This guide explains how to install a local version of caGrid to support a new cooperative grid.
|Keep Detailed Notes|
As you work through all of the following steps, it is highly recommended that you keep detailed notes of everything that you do. Small mistakes in one step can cause large problems in a later step. Having detailed notes makes it easier to solve these problems by retracing your steps.
Most of the services available on a grid are there because they perform a function that is needed by the grid's users. However there are a few services that are needed as grid infrastructure. The Dorian service is needed to issue credentials to users that prove their authenticated identity. Since the user credentials issued by Dorian are normally valid for twelve hours, a single instance of Dorian can support many users.
Another service that is needed for grid infrastructure is the Grid Trust Service (GTS). The purpose of GTS is to tell the other grid services and clients what instances of Dorian to trust and if any credentials issued by a trusted Dorian have been revoked by that Dorian. Since other services and clients will will ask GTS for updates every few minutes, a moderately large grid may overwhelm a single GTS service.
To avoid the grid-wide performance problem that an overwhelmed GTS would cause, the installation instructions for caGrid describe how to configure a grid with a master and slave GTS. When configured this way, only the slave GTS gets updates from the master GTS and everything else gets updates from the slave GTS.
Having a grid with a master and slave GTS allows for the GTS to support a much larger grid. There can be multiple slave GTS instances in a grid. When grid growth causes the slave GTS to approach its capacity, you can add an add another slave GTS.

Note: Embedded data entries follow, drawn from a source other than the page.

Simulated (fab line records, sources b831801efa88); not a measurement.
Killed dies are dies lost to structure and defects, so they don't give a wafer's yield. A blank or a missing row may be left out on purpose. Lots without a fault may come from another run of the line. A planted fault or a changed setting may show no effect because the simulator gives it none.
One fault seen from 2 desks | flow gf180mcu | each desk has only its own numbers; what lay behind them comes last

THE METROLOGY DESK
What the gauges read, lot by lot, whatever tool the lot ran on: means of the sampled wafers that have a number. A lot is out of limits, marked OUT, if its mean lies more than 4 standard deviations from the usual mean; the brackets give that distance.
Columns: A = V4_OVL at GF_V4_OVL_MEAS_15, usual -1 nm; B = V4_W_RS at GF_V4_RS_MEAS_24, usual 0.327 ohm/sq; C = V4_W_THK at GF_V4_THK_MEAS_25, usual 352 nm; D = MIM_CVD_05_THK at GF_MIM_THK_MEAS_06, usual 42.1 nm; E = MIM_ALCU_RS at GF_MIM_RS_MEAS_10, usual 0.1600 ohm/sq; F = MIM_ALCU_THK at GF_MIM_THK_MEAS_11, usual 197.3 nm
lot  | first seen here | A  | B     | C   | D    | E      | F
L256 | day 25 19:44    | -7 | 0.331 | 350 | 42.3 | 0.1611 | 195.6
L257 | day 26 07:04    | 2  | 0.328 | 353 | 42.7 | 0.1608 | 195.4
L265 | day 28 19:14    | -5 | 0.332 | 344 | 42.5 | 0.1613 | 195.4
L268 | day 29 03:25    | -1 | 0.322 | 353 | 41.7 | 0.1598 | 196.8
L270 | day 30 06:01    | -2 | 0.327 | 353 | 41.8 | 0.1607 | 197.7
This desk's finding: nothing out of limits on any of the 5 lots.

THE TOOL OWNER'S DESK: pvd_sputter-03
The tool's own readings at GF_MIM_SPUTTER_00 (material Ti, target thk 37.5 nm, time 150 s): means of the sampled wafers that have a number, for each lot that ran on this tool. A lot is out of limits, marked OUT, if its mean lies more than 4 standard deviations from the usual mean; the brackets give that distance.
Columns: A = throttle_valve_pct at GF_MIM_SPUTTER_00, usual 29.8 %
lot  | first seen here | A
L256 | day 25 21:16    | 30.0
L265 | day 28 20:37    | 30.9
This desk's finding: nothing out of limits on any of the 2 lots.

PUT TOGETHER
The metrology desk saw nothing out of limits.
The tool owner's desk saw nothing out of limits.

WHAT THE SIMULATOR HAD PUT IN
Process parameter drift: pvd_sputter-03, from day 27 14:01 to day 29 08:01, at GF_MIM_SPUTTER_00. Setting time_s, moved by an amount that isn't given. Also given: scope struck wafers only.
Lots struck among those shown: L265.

Including a slave GTS in a new grid configuration makes the grid more complicated to set up. If you expect your grid to grow indefinitely, then it is best to configure it with a slave GTS now. If you expect that grid to have fewer than 40 services and only a moderate number of clients at any one time, then you can save some time now by including only a single GTS instance in your grid.
The decision to not include a slave GTS in a grid can be changed after the grid is in production. However this change will require making the grid unavailable for a short time and the change process is not yet well documented.
Based on these guidelines, decide it you want to configure your grid with a single GTS or a master and slave GTS.
Choose a one word name for your new grid. Write this name down. You will incorporate this name into other names. In this documentation, we refer to this one-word grid name as [GRID_NAME]. Wherever you see [GRID_NAME], replace it with the actual one-word name that you have chosen.
We recommend that you configure one virtual machine (VM) per service and that you then clone that machine for future installations.
Begin by planning how you will configure the host and each VM. For example, plan the following:
- Host names
- IP addressess
- DNS names
Next, determine the grid service deployment layout for each virtual machine, as described below.
The following table was used when planning to install and configure the caGrid 1.3 Training Grid. Record your information in a similar manner.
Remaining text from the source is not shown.